Well, I guess the issue people have is that Muslims also believe that Jesus was directed by some "higher being". The main difference between Islam and Christianity is that Christians believe Jesus was literally the "Son of God' where Mulism view both Jesus and Mohammed as prophets (merely "messengers" of Gods teachings). So I would not class you as a "Christian' in the strictest sense!
I think I get the idea that you've read the Bible and find lot so of things there you can understand and relate to. I do not think religions hold sway over moral values, but I certainly understand that many people may want to express their moral/ethical position as being similar to the Christian values in the Bible (even if they disagree with some of them).
Honestly to me it sounds more like you are trying to look for a way to express that you find the basic "Christian" values, and some of the beliefs therein, close enough to your background and thoughts to say "I am roughly about this kind of area".
I think we all like to believe there may be some higher order and purpose to the universe. We console ourselves in different ways to this problem of our questioning human nature. I find the biggest problem is that many people who say they are "Christian" cannot really outline the kind of God they say they believe in. Some can. To me it doesn't really sound like you are describing a Deity but more of a universal rule. My own opinion here is obviously weighing in because I can interpret other views which I do not hold and reconcile them to my own view of existence.
What you have laid out sounds much closer to Buddhism than to Christianity.
Now the problem I do believe that there is a higher power which directed the creation and order of our universe. I call that thing God.
But not higher "consciousness"? So you are expressing something, whatever it is, rather than an actual Deity. Even Hinduism stretches into this area, hence why Buddhism was birthed from it. They say "Brahma", which is not really a "Deity" per say, but rather a universal "force/entity". The confusion in understanding this is trying to appreciate how this "Brahma" is represented in many forms (numerous so called "gods"). It does not take a genius that these gods represent many different facets of human psychology and action, including war, death, birth, fertility, wisdom, etc.,.
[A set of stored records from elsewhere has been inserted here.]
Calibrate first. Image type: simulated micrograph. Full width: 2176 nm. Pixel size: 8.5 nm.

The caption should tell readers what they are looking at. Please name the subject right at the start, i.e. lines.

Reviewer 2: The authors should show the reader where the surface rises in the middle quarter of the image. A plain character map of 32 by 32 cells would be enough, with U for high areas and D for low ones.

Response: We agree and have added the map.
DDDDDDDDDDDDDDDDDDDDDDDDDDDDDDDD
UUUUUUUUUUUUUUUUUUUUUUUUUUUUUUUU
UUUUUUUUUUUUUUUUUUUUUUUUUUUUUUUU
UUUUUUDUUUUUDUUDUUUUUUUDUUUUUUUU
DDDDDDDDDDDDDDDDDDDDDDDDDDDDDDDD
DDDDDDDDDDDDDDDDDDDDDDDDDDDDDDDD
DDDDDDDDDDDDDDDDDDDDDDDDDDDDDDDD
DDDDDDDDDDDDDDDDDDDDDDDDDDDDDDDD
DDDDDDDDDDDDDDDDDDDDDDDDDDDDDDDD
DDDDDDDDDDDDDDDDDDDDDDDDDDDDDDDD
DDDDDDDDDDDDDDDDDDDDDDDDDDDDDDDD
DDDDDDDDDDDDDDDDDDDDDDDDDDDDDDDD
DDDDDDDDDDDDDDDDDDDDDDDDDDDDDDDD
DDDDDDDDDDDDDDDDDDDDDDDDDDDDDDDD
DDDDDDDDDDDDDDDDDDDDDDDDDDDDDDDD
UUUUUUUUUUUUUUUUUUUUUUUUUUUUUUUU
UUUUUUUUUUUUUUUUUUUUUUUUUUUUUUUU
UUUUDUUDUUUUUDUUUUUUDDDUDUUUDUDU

If someone was to pin me down I would say I am Christian, Buddhism, Muslim, Taoist, Hindu, etc., and that it is a matter of how I console these various interpretations of wise (or otherwise!) and ancient sages that defines what I am. Given that in the Western world own cultural foundation is mostly based on Christian "traditions" (with obvious symbiosis with other pagan traditions brought into the cultural fold of the collective "Christian" ideal and geopolitical climate) we are all, atheist, theist or anti-theist, ALL entwined in a Judeo-Christian background in our language, science and political stance, generally speaking.
The problem of posting online is you don't know what others think about religion and others don't know your position. If you say "god" it is going to create a certain reaction in certain people. I try my hardest not to look at such utterings as meaning what you say above, because many Christians are rational and will get offended if harassed by trying to rationalize their beliefs (which by definition do not adhere to rationalization and are quite personal). Then there are those that wish to preach their "truth" as "The truth". Those are the ones that cause the most difficulty on forums for everyone be they religious or not.
I really enjoyed your post and hope many people read it. The simplistic answer from me is that in philosophical discussions you simply have to explain the details of your position if the topic comes up. Labels are merely there to help us get a general idea of what you mean. I think it is reasonable for you to say that you have a Christian upbringing/background (?) and that it is embedded in your cultural community, yet when it comes to defining "god" you're unable to adhere to more traditionalist views of "god" and that it is more of a placeholder, much like figuring out what we are doing in our lives and what we think is best, is a ongoing progression/digression (?) of being human.
My biggest annoyance in this topic is people calling themselves "atheist" when they are really "anti-theist". I have issues with "anti-theists" because they are pushing another idealistic notion of how people should behave and what they should believe. At the same time I also understand that rationalists want to fight against the institution of religion in general and its negative impacts in areas such as human rights, education and isolationism.
If you're not discussing theology just don't bring up the topic of "god" and religion unless it helps as a metaphor/analogy of the subject at hand. It is quite difficult to do this though but it can help curb the discussion from going off the rails like you mention.
To sum up, just say 'I equate myself with Chiristian traditions yet don't adhere to the more irrational views of some Christians in regards to science and rationalism. Just to be clear being religious does not mean you are incapable of rational discourse. Sadly there are people online who are religious who generally give others a bad name by their inept grasp on what warrants a logical and reasonable discussion rather than appealing to Biblical references. In ethics religion is a very rich topic. Historically religion was essentially humanities first communal "law giver". We learnt from nature what kills us and what doesn't and from there looked to unseen rules of nature to find a way to coexist and prosper on Earth (an ongoing project!)